In previous weeks I would write reflections on the upcoming Sunday readings. I have to admit that my intention was to prepare myself for Mass on Sunday. The problem was every time I would write a reflection, I would end up going to Mass in the Extraordinary Form (ExForm). The thing is that the ExForm does not make use of the same set of readings as the Ordinary Form (OForm).

I also noticed that even though there are quite a few reflections on the upcoming readings, there are not that many for the ExForm. So, I am going to start doing reflections for the ExForm. For those who have not been to Mass in the ExForm, there are only two readings, Epistle and Gospel. The Epistle reading is called the Lesson and is separated from the Gospel by the Gradual and the Alleluia Verse. The Gradual is the origin of the Responsorial Psalm in the OForm.

So here is my reflection for the Nineteenth Sunday after Pentecost:

Putting on Christ...

The Lesson comes from Eph 4:23-28. It opens with:

Brethren: Be renewed in the spirit of your mind, and put on the new man, which has been created according to God in justice and holiness of truth.
What does it mean to "be renewed in the spirit of your mind?" The word that St. Paul uses here is, "ananeousthai." It literally translates as "again-new-the-act-of" or "the-act-of-making-new-again," which we translate as "renew." What about the "spirit of your mind?" It, I believe, can only be properly interpreted by the following phrase, "put on the new man." This sort of terminology can be found elsewhere in St. Paul's writings. In 1 Cor 15:45, 47 St. Paul says:
"So also it is written, 'The first man, Adam, became a living soul.' The last Adam [Christ] became a life-giving spirit... The first man is from the earth, earthy; the second man is from heaven."
The idea is that Christ is the New Adam. Adam was a sort of prefigurement of Christ. Adam's sin was in his disobedience, so Christ's justification is in His obedience (cf. Rom 5:19). So, the new spirit of the mind is not our own mind simply. It is our mind informed by the spirit of the mind of Christ. It is in this sense Christ's mind. We put on the mind of Christ. We put on the New Adam.

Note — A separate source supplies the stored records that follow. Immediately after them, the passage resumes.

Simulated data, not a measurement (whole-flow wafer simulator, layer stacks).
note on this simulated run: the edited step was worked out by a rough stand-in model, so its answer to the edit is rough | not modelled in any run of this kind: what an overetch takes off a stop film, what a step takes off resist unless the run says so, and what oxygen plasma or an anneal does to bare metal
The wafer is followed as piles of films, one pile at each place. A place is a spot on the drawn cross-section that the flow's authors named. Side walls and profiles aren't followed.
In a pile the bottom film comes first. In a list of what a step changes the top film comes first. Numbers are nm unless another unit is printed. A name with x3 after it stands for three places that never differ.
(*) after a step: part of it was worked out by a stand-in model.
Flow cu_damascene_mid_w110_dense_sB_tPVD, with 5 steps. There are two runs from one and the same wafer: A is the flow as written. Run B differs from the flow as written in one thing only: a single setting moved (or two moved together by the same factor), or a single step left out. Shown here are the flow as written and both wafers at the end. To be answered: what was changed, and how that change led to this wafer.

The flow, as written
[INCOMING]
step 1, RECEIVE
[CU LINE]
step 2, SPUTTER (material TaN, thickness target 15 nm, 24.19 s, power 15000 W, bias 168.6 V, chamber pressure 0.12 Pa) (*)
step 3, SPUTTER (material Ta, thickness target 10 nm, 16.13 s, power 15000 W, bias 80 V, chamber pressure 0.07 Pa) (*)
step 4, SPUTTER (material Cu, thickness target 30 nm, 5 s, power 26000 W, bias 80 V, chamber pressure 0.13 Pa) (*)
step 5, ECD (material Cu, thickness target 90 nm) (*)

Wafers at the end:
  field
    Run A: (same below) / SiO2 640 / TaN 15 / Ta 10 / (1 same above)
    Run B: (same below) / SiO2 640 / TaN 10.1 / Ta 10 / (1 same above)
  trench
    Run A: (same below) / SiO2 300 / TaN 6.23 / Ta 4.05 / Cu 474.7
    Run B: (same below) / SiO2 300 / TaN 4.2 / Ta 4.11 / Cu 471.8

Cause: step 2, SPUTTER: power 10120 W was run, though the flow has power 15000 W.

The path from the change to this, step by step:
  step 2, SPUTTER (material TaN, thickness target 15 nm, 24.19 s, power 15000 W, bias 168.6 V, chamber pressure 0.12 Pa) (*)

All this is to say that in order to put on the new man, we have to adopt the mind of Christ. The mind of Christ is instructive; it informs our actions (cf. 1 Cor 2:16). What is the mind of Christ? What is it in the mind of Christ that informs our actions?

The Greatest Commandments...

We know Christ's mind because we know that His obedience means our justification. His obedience is summarized in the Gospel of Matthew (22:37-40):
And He said to him,  "'You shall love the LORD your God with all your heart, and with all your soul, and all your mind.' This is the great and foremost commandment. The second is like it, 'You shall love your neighbor as yourself.' On these two commandments depend the whole Law and the Prophets."
These two commands are mutually dependent. Love of God depends on love of neighbor and vice versa. This "Love" (Charity) is the mind of Christ.

It is ultimately Charity that gives life and Charity that informs all of our actions. Faith with out Charity is dead (cf. Jm 2). Charity is necessary for a Faith that saves.

The Wedding Feast of Charity...

The Gospel Matt 22:1-14, which is one with which most of us are familiar, describes a wedding feast being thrown. Some are invited and reject the invitation. Then, strangers are invited. One shows up wearing inappropriate attire, and he is cast out into the outer darkness.

Pope Saint Gregory the Great asks, "What ought we to understand by the wedding garment, but charity? For this the Lord had upon Him, when He came to espouse the Church to Himself. He then enters in to the wedding feast, but without the wedding garment, who has faith in the Church, but not charity" (Hom. in Ev. xxxviii, 2).

All baptized Christians are truly in the wedding hall. Some of us have showed up, however, without truly putting on the mind of Christ, the garment of charity. It is the garment that unites us to Christ Himself. Without this garment, we have no life within us. By donning this garment we put off our old ways of deceit, anger, theft, envy, greed, etc... We put on truth, kindness, gentleness, chastity, etc... We put on Love, and we forgive as He has forgiven us.